OW Bunker’s Board Never Approved Tankoil Loan
- Business & Finance
The credit line worth up to USD 130 million that was given by Singapore arm of Danish marine fuel distributor OW Bunker, Dynamic Oil Trading, to Tankoil Marine Services, was not authorized by the parent company’s board.
According to the company’s Chairman Niels Henrik Jensen, cited by Reuters, “the credit granted to Tankoil was never submitted to the board, let alone authorised by it.”
In addition, the board of directors was also “extremely surprised to learn of the USD 150 million trading loss” writes Reuters, citing Jensen.
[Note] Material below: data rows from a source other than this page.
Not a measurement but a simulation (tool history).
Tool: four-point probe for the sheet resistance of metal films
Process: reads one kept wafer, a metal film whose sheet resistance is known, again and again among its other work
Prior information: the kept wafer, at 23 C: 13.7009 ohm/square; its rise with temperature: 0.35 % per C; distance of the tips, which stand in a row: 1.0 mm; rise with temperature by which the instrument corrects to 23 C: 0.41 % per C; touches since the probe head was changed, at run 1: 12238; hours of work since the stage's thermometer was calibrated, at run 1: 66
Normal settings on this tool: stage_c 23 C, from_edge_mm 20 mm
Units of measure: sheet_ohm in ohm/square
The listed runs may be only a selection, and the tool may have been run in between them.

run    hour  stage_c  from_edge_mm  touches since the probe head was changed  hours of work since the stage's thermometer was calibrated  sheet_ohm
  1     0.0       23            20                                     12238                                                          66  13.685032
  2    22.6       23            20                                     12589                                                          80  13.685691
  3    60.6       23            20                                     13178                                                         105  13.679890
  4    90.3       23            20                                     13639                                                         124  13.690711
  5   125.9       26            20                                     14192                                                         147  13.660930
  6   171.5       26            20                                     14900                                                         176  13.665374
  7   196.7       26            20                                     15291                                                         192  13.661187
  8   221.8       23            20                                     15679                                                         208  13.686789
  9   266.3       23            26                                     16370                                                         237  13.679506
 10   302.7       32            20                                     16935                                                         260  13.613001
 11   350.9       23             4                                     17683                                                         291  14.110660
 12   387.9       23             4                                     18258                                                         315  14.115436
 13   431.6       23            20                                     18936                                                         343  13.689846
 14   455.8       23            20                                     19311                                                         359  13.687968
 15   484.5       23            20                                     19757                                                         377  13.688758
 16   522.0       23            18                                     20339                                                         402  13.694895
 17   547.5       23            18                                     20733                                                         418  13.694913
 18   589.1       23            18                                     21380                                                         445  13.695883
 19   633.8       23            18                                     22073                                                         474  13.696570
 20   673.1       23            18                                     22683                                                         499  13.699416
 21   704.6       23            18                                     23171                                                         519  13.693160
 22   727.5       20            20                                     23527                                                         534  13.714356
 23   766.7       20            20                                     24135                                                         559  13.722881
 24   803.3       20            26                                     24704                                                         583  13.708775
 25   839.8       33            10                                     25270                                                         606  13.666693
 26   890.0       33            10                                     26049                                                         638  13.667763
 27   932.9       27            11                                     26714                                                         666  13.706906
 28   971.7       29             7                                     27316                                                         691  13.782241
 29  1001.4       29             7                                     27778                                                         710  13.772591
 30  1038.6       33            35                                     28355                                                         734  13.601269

OW Bunker filed for bankruptcy protection on November 7 having reported a loss of at least USD 275 million resulting from a fraud by senior employees at Singapore subsidiary and mark-to-market losses.
The bankruptcy has had a ripple effect on Singapore units, along with those in the US.
Singapore-based Dynamic Oil Trading and OW Bunker Far East Pte. Ltd. filed for liquidation and are facing court claims by creditors worth USD 37 million.
U.S. units of OW Bunker filed Chapter 11 petitions Nov. 13 and are now seeking court permission to sell more than 150,000 barrels of stranded California oil, Bloomberg writes.
OW Bunker North America Inc. was quoted by Bloomberg as saying in its filing to U.S. Bankruptcy Court in Bridgeport, that the California oil must be sold quickly, at USD 350-to-500 per metric ton, in order to avoid fluctuating oil prices and required storage costs of more than USD 300,000 a month.
On the other hand, bunker trading company Integr8 Fuels has hired a number of former traders from OW Bunker, the company confirmed on its website.
These include four staff members, two for its Singapore office and a further two for its Dubai arm.
The bankruptcy case has not disrupted bunker supply and bunkering operations in Singapore, the Singapore Shipping Association (SSA) said having consulted with close to 50 companies.
In addition, bunker fuel demand in Mumbai and Hong Kong has remained steady, despite some predictions that it would rise as vessels sought ports with fewer credit issues, according to Platts.